Publisher's Description:
The New York Times bestselling novel that "enchants on first reading and only improves on the second" (The Philadelphia Inquirer)

This sophisticated and entertaining first novel presents the story of a young woman whose life is on the brink of transformation.  On the last night of 1937, twenty-five year-old Katey Kontent is in a second-rate Greenwich Village jazz bar when Tinker Grey, a handsome banker, happens to sit down at the neighboring table.  This chance encounter and its startling consequences propel Katey on a year-long journey into the upper echelons of New York Society--where she will have to rely upon other than a bracing wit and her own brand of cool nerve.  With its sparkling depiction of New York's social strata, its intricate imagery and themes, and its immensely appealing characters, "Rules of Civility" won the hearts of readers and critics alike. (Published 2011)

Dear Reader,
I finished this book over a week ago, but haven’t had a chance to sit down to write a review until now. That frustrates me, because I feel like the book has already faded enough from my mind that I am not sure my review will do it justice.  However, I’ll certainly give it a stab!  Because the fact that it’s not still pressingly fresh in my mind does not mean it wasn't good.

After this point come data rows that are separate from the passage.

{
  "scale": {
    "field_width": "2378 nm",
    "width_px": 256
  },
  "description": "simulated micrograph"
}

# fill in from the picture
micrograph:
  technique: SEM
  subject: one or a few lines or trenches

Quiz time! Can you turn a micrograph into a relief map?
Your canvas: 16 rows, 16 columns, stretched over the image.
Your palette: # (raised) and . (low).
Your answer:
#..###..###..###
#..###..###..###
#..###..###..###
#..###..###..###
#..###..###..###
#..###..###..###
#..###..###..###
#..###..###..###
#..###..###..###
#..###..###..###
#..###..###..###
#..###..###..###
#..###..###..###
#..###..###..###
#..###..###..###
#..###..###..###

I really enjoyed this book.  I was intrigued by the framing of the story: the protagonist begins her story in the 1960s, when she stumbles across a photograph which throws her suddenly and full-force back into a life she had long since left - and, until then, forgotten.  From then on, the book follows the story of her adventures during the late 1930s.  

And, adventures they were!  Katey is the epitome of the flapper girl, in my mind: young, single, self-sufficient, adventurous, and full of gumption.  She gets into adventures which at first surprised me, because of her somewhat reserved and introverted personality.  However, as the character developed and took shape, I was able to see that Katey really did crave adventure, novelty, and excitement.  Specifically because it was somewhat contrary to her true nature, I think.  The reader could watch her force herself to step outside of her comfort zone (even while she was perhaps unconscious of this not being really her) on a regular basis.  Perhaps this was partly because she was encouraged in this by her close more wild friend, Eve.  Perhaps it was partly because she wanted to be like Eve, daring and (seemingly) carefree.

The relationships in this book are complex, and often unexpected the way they work out.  You might think one person is a close friend of Katey’s, when in fact she barely knows them.  Another shows himself to be a better person than you first expected, and someone Katey can truly count on.  The complex characters are probably the heart of the book, and they truly create whatever story seems to flow around them.  The characters are larger than the lives that flow around them.  

I loved the setting - New York City in the late 30s - and the truly Golden Age feel of it all; I could see Art Deco abounding in my mind’s eye, and hear F. Scott Fitzgerald’s influence echoing through the city.  A book that will truly stick with me for a while.

Happy reading!,
Arianna

P.S. I really did love the framing of the story within the gorgeous and striking covert subway photographs of Walker Evans; what a brilliant way to develop the story.  I wonder if the author saw the images (and Washington’s notes on civility) and the novel blossomed in his mind from that seed.